How miraculously convenient that the solution to boring blowouts, conference schedule imbalance, and onerous travel/missed classes is exactly the same – expand conference schedules.

3 thoughts on “Bigger conferences and non-conference blowouts means College Basketball scheduling must change

  1. Warren in TN

    First of all. I wanted to stop by and wish you a Happy Thanksgiving, Kent. All the best wishes from me and mine to you and yours! Also thought I’d share a few thoughts on various stuff.

    The Titans aren’t even going to make the 6-10 “mark of season’s woe” I predicted to start the season. Remember how I said if I were to be the Titans GM and how I’d get Tim Tebow down here? Looks good about now, doesn’t it? Funniest thing about the Titans this year was when I read that the Titans GM said that he thought the fans could “realistically” expect the team to make the Super Bowl in 2016. I laughed so hard I almost gave myself an aneurysm! Go Figure…

    UK off to a heckuva start. IU’s tough home loss to Eastern Washington took some luster off the SMU win, but now that SMU has lost 3, even that win doesn’t look so good. I suspect it will be a constant bubble watch for Hoosiers, for UK fans, just a matter of when/if the first loss comes. As for me, I expect UK to lose one or two along the way. I’m cautiously optimistic they won’t lose more than twice on the season before the NCAAT begins. After reading what you’ve had to say about things in the college hoops world lately, I would say pump the brakes on thinking UK can’t be beat. You know they have some tough OOC games and it’s not out of the realm of possibility to lose a road game in the SEC. Not likely, but possible, is all I’m sayin’.

    As for the scheduling as you articulate in your article above….

    Well, we all know that the cupcakes takes these games for the paycheck, and I don’t blame them. Montana State took the game with UK specifically so they could upgrade their facilities, and good for them, I say. If they use the money to make it better for their program, then I’m at least OK with it. Sure, as fans, we would like to see some more “meat on the bone” so to speak, but scheduling cupcakes has always been a part of college athletics. Also, just to note, I think Montana State was a replacement game on the schedule for UK. Again, just sayin’. Sometimes those things happen.
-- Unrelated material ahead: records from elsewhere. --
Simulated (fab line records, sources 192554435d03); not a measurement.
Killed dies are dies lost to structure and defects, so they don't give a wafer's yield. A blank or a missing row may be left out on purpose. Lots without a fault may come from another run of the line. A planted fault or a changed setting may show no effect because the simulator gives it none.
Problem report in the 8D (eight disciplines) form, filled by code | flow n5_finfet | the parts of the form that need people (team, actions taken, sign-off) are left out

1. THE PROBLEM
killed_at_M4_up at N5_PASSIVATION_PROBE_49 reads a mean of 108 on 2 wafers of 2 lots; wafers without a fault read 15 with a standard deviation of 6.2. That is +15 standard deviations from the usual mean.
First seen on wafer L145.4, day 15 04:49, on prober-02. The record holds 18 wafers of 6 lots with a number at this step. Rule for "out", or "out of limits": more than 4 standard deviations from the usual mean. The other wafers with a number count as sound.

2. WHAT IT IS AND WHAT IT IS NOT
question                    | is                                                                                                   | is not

    Another thing to note : UK has scheduled Kansas, UL, UNC**, Texas, Providence, and UCLA in the OOC portion of the schedule this season. Those are all top 25 teams. That’s not a bad OOC at all, in fact, it’s the best (and hardest) OOC schedule in all college hoops this season. I’d like to see it work out like that for every team at the top, every year. So, on that part, I give UK credit for the scheduling this season. Maybe that’s more of a quirk in how things worked out, but it’s nice that it did. Having a couple of cupcakes to get the season going should be expected, it’s always been, and I suspect, always will be.

    Maybe a round robin format in conferences would be the way to go, but then again, what about the conferences’ relative strength? that would be tougher in any given season depending on which conference you’re in. The SEC is weaker in comparison to the other conferences – mainly because the SEC puts so much more emphasis on football rather than hoops – in my opinion. It would be brutal in a basketball heavy conference like the ACC this year, or take the Big10. My God, some years, that would truly be a bloodbath for teams in those conferences. Bottom line is, I dunno if there is a really good solution. But I’m glad you wrote your article, it deserves some thought, and a discussion on how to improve the way things are.

    I also really liked your comments and sentiment about the contrast between what teams do with scheduling and the way the NCAA handles penalties (like the Gurley case). Man, there sure is a lot of ground that we can cover on so many topics! One of my pet peeves is the way college basketball officiating is, the state of it, and the need for a more uniform way for the NCAA to enforce officiating. It’s been one of those topics I’ve railed about for years.

    Well, I didn’t really mean to ramble on here, the main thing was to say hello and wish you well for Thanksgiving. Also wanted to give a shout-out to the regular readers here on the site – you all know who you are – best wishes to you guys as well !!!!

    I’ll be back frequently, as usual, and keeping an eye on things, as well as sharing a thought or two. Everyone take care !

    – Warren

    1. kentsterling Post author

      Warren –

      Happy Thanksgiving to you as well. I turned off the computer for the entire holiday weekend, and didn’t see your comment until today. Hope all is well.

      Thanks as always for your insight. You class up this joint.

      Best –


  2. cletus

    Every single argument that we are given about why these teams need these cupcake schedules is bogus.

    There is only one real argument. And that is that the coaches at the big schools don’t want anything to jeopardize their million dollar paycheck.

    And everyone else has to pay a very high price for them to feel safe.

    Like i said. I’ve heard ALL the other arguments. They are nothing but spin.